In connection with a September 2009 loss consolidation transaction between a “Lossco” in the Brookfield group (“BRPI”) and its “Profitco” subsidiary (“BEMI”):
- Two Ontario Newcos, which had been incorporated with nominal share capital by the Brookfield public-company parent of BRPI (“BAMI”), were lent $2.25 billion and $0.525 billion, respectively, by BRPI pursuant to unsecured demand notes bearing interest at 14%;
- Each Newco used the loan proceeds to subscribe for non-cumulative preferred shares of BRPI that did not provide any schedule for the payment of dividends thereon;
- On the same day, the Newco shares were sold for a nominal amount by BAMI to BEMI and the Newcos were wound up into BEMI, so that BRPI held $2.275 billion of loans in its subsidiary (BEMI) and BEMI held $2.275 billion of preferred shares of its parent (BRPI); and
- The loans were left outstanding for approximately five months, then: BRPI declared and paid a dividend on the preferred shares to fund the payment of all the accrued interest on the loans, and those shares and loans were immediately redeemed and repaid by way of set-off.
The ARQ assessed on the basis that interest in excess of 6% was unreasonable, and denied the deduction to BEMI of that excess.

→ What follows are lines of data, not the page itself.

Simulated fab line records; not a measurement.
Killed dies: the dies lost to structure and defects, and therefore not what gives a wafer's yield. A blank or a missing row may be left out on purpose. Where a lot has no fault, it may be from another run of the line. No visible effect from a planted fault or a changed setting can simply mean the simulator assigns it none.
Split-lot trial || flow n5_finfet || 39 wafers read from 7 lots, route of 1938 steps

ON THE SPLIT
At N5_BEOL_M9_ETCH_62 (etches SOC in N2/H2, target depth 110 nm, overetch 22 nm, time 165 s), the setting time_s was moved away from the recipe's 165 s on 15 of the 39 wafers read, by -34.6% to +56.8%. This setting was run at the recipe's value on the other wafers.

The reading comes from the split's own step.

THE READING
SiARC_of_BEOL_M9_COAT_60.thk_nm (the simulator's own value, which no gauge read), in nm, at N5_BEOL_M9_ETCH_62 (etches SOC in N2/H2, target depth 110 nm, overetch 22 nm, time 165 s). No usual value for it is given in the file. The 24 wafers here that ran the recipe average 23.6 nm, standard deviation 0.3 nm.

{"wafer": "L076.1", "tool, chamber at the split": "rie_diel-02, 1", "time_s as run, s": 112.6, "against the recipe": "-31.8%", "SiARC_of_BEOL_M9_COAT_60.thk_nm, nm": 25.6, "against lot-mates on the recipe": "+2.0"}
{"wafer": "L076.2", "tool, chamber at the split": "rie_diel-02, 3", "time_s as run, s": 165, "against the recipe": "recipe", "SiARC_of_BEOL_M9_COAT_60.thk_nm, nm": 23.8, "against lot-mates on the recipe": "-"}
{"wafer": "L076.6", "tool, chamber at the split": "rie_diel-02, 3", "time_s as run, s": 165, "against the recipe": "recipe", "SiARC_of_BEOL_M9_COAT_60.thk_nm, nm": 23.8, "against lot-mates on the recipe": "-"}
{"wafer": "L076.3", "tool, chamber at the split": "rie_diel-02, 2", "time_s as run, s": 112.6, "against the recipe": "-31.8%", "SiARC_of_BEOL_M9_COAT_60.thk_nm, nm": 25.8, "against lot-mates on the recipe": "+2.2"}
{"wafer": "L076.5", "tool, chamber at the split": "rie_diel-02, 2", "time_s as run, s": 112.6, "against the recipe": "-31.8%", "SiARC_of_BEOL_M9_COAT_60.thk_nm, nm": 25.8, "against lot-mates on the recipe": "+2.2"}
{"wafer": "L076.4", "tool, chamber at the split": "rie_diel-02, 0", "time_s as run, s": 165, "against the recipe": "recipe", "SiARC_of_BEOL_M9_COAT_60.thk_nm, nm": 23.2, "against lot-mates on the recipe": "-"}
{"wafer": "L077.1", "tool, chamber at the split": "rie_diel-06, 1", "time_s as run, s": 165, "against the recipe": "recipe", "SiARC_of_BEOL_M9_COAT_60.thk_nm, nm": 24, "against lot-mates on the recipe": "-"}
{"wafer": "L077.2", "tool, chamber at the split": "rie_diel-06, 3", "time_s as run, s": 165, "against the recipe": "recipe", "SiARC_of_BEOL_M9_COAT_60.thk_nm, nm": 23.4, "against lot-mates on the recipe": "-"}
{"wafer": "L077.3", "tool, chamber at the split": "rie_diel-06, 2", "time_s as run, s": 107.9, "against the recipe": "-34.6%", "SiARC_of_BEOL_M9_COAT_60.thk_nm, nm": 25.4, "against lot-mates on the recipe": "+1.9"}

Lareau JCQ reviewed various case on the meaning of “reasonable” under ITA ss. 67 and 20(1)(c) as well as the ENMAX and Gervais Auto decisions. He also referred to the evidence of the two ARQ experts indicating that BRPI had been borrowing from arm’s length lenders at around that time at rates ranging between 6.00% and 8.75%; and to a written concession of counsel for the ARQ that an interest rate as high as 8.75% could be justified as reasonable. He then referred the appeal back to the ARQ for reassessment on the basis of allowing the interest deduction at an 8.75% rate.